Patrick T. Fallon | Bloomberg | Getty Images
John Legere, chief executive officer of T-Mobile US
Sprint and T-Mobile have sealed a blockbuster merger agreement, producing a telecom behemoth that values the combined company at $146 billion, the two carriers announced on Sunday.
The all-stock deal values Sprint at 0.10256 per T-Mobile share, or $6.62 a share based on T-Mobile’s Friday closing price of $64.52. That sum valued Sprint at around $26 billion.
The new company will preserve T-Mobile’s name, and will have dual headquarters in Bellevue, Wash. and Overland Park, Kan. John Legere, T-Mobile’s current CEO, will retain the top job in the newly formed company.
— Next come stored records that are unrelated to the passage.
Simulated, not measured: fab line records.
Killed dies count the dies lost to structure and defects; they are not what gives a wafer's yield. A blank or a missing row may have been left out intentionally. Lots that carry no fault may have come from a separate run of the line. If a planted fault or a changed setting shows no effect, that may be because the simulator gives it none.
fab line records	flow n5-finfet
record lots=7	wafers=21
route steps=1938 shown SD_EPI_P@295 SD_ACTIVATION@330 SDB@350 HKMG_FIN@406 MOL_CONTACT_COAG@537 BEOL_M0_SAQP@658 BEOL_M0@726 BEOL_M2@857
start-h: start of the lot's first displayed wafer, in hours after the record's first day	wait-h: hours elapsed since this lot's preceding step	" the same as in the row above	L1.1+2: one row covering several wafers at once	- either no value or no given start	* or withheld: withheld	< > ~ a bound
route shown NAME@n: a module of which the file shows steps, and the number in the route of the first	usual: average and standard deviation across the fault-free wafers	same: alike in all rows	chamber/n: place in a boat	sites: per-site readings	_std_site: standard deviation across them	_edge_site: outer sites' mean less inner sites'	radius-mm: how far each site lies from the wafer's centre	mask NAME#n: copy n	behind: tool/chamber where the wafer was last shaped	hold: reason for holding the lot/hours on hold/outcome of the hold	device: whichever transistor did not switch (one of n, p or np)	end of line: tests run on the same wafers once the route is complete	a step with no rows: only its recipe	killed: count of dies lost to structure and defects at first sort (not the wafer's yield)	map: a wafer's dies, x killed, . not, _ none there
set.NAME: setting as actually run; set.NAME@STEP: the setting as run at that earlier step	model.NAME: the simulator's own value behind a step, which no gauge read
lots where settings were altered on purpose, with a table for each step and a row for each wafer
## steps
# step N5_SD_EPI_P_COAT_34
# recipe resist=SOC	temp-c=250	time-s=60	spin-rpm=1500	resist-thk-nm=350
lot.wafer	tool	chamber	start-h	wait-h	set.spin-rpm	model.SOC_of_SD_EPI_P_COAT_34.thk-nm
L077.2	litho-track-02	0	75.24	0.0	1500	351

“This combination will create a fierce competitor with the network scale to deliver more for consumers and businesses in the form of lower prices, more innovation, and a second-to-none network experience – and do it all so much faster than either company could on its own,” said Legere, in a statement.
The news confirms CNBC’s earlier reporting hat the two companies would strike an agreement. The companies came close to a merger agreement in November, before SoftBank CEO Masayoshi Son pulled out after weeks of talks.
The agreement still faces stiff regulatory scrutiny from the Trump administration, which has thrown up resistance to at least one other mega-deal in ATT’s proposed acquisition of Time Warner.
If approved, the combined T-Mobile would have an estimated 120 million subscribers, but would be better positioned to compete against the two largest U.S. carriers, Verizon and ATT, both of which have more than 100 million subscribers each.